We have just recently started to adopt Elastic Defend and really impressed by it. One thing I found inconvenient is that the output alerts don't mention the fleet policy or datastream namespace. We have our fleet segmented over a number of policies and would also want to keep this segmentation in the rules. Any quick solutions to fix this?
I believe you are correct about the Elastic Defend alerts not containing the associated policy name in the alert. However, as far as I know the namespace is present in the alerts. Would this work for your purposes?
Example from a defend alert:
data_stream": {
"namespace": "default",
"type": "logs",
"dataset": "endpoint.alerts"
}
@catn0b0t it sounds like you may be describing this behavior, which we are planning to address in a future release. If so, please that issue and/or share your use case there!
FYI there are currently workarounds involving runtime fields, which are mentioned there as well.
Assuming you're talking about Defend/Endpoint alerts (those originally generated on the host running Agent and visible under the Elastic Security Detection Engine rule) it looks like 8.18 will have the policy info you're looking for if you're running an 8.18.0+ Agent.
That work I linked to will only affect Defend alerts not alerts originally generated by Detection Engine rules because policy details aren't being added to most Defend event documents.
Oh so it is coming if I understand correctly? Cool!
Yes, I figured that there will probably be a way to fix this in the pipeline by looking up the parent document from which the alert generated.
By thinking about the question I posted here I also figured that my question isn't as straight forward as it might seem at first glance. For example, consider the rules that alert for lateral movement: it might perfectly make sense that the originating events stem from several different policies in different namespaces, that is the nature of a lateral movement attack. But in that case it is not clear what the policy/namespace on the alert should actually be.
Defend alerts containing some policy information is coming.

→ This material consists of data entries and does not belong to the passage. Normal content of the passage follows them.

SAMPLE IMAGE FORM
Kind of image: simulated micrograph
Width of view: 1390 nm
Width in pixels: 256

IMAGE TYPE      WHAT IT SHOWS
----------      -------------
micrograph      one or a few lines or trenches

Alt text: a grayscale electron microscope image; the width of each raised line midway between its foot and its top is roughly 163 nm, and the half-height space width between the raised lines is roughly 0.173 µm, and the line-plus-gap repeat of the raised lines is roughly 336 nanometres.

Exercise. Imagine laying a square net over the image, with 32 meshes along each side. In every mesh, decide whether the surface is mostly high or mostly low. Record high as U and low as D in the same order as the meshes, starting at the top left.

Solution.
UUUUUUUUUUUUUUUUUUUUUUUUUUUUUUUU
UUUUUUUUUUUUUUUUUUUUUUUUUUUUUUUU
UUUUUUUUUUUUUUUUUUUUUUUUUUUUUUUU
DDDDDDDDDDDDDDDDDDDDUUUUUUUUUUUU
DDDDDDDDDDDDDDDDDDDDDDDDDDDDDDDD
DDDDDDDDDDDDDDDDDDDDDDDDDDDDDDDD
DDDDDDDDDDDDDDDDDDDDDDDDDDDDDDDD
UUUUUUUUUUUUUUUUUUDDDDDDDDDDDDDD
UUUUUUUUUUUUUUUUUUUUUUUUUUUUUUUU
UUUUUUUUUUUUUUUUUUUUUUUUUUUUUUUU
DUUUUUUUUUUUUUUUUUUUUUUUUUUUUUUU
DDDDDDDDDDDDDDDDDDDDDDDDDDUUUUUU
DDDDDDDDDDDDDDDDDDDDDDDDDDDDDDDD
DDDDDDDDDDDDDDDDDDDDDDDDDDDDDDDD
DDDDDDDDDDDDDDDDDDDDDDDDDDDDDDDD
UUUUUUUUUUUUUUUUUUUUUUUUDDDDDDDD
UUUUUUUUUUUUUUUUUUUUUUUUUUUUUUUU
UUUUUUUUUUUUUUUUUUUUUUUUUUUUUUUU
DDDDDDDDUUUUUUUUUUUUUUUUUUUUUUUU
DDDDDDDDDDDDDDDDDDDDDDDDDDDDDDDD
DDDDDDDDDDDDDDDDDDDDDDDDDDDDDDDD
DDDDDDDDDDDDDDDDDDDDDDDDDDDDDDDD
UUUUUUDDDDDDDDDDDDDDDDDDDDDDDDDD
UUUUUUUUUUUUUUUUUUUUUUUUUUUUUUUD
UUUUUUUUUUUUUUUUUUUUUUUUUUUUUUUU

From your last post though it seems like you're also interested in Detection Engine (SIEM) rules (great!). Only alerts that are generated by Elastic Defend integration using its Malware, Ransomware, Memory Threat, or Malicious Behavior protections will contain the policy information. Those alerts are generated on the host running Elastic Agent by the Elastic Endpoint binary.
Other Detection alerts are generated in Kibana based on source data (for instance, Defend process events or audibeat events). Adding policy information to all of those raw events would have a much larger effect on overall data volume.
Does that make sense? It seems like you had an idea how to use pipelines?